AMENDMENT TO AMENDED AND RESTATED MANAGEMENT PERFORMANCE COMPENSATION PLAN

EX-10.7 3 dex107.htm AMENDMENT TO AMENDED AND RESTATED ANNTAYLOR STORES CORPORATION MANAGEMENT Amendment to Amended and Restated AnnTaylor Stores Corporation Management

Exhibit 10.7

AMENDMENT TO AMENDED AND RESTATED MANAGEMENT PERFORMANCE COMPENSATION PLAN

The AnnTaylor Stores Corporation Management Performance Compensation Plan (“AMIP”) is hereby amended and restated as set forth below.

1. The following sections of the AnnTaylor Stores Corporation AMIP are hereby amended and restated to read as follows:

“(a) Payment of an Award (if any) for a Performance Cycle will be made in cash promptly following the end of the Performance Cycle to which it relates and following the certification by the Committee pursuant to Section 5(f) (but in no event later than the last day of the “applicable 2  1/2 month period”, as such term is defined in Treasury Regulation § 1.409A-1(b)(4)(i)(A)).”

“5(e) Performance Compensation shall be paid by the Company or the Subsidiary employing the Participant promptly following the end of the Performance Period to which it relates, or at such later time as may be determined by the Committee at the time the Award is made. The foregoing notwithstanding, no payment of Performance Compensation for a Performance Period may be made to a Section 162(m) Officer until the performance results for that Performance Period are certified by the Committee. A Participant shall not be entitled to receive payment of Performance Compensation unless such Participant is still in the employ of (and shall not have delivered notice of resignation to) the Company or one of its Subsidiaries at the time the Performance Compensation is actually paid except as otherwise determined by the Committee. All Performance Compensation shall be paid not later than the last day of the ‘applicable 2 1 /2 month period’, as such term is defined in Treasury Regulation § 1.409A-1(b)(4)(i)(A).”

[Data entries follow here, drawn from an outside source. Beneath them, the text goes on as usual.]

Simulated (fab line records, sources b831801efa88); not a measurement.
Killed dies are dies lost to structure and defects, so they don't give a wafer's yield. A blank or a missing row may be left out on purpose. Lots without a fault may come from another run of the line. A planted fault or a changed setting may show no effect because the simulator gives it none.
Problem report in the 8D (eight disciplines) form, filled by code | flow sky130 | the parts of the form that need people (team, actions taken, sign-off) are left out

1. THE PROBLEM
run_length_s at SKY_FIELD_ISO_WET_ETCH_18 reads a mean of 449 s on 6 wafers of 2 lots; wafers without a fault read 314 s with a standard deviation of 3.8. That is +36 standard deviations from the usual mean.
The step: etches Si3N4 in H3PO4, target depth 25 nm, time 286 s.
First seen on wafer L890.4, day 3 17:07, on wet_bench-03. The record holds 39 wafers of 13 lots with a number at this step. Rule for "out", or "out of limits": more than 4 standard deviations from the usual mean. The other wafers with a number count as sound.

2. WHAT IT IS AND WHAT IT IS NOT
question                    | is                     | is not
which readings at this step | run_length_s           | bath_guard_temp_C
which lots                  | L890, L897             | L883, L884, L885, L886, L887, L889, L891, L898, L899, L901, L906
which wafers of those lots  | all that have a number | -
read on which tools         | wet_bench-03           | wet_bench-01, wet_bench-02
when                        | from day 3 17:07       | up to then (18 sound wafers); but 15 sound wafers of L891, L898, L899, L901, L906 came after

“2(c) A “Change in Control” shall be deemed to have occurred if:

“(iii) there is consummated a merger or consolidation of the Company with any other entity, other than (A) a merger or consolidation which would result in the voting securities of the Company outstanding immediately prior thereto continuing to represent (either by remaining outstanding or by being converted into voting securities of the surviving or parent entity) 50% or more of the combined voting power of the voting securities of the Company or such surviving or parent entity outstanding immediately after such merger or consolidation or (B) a merger or consolidation effected to implement a recapitalization of the Company (or similar transaction) in which no Person is or becomes the beneficial owner (as defined in clause (i) above), directly or indirectly, of securities of the Company representing 30% or more of the combined voting power of the Company’s then outstanding securities; or”

Except as set forth above, AMIP is hereby ratified and affirmed in all respects.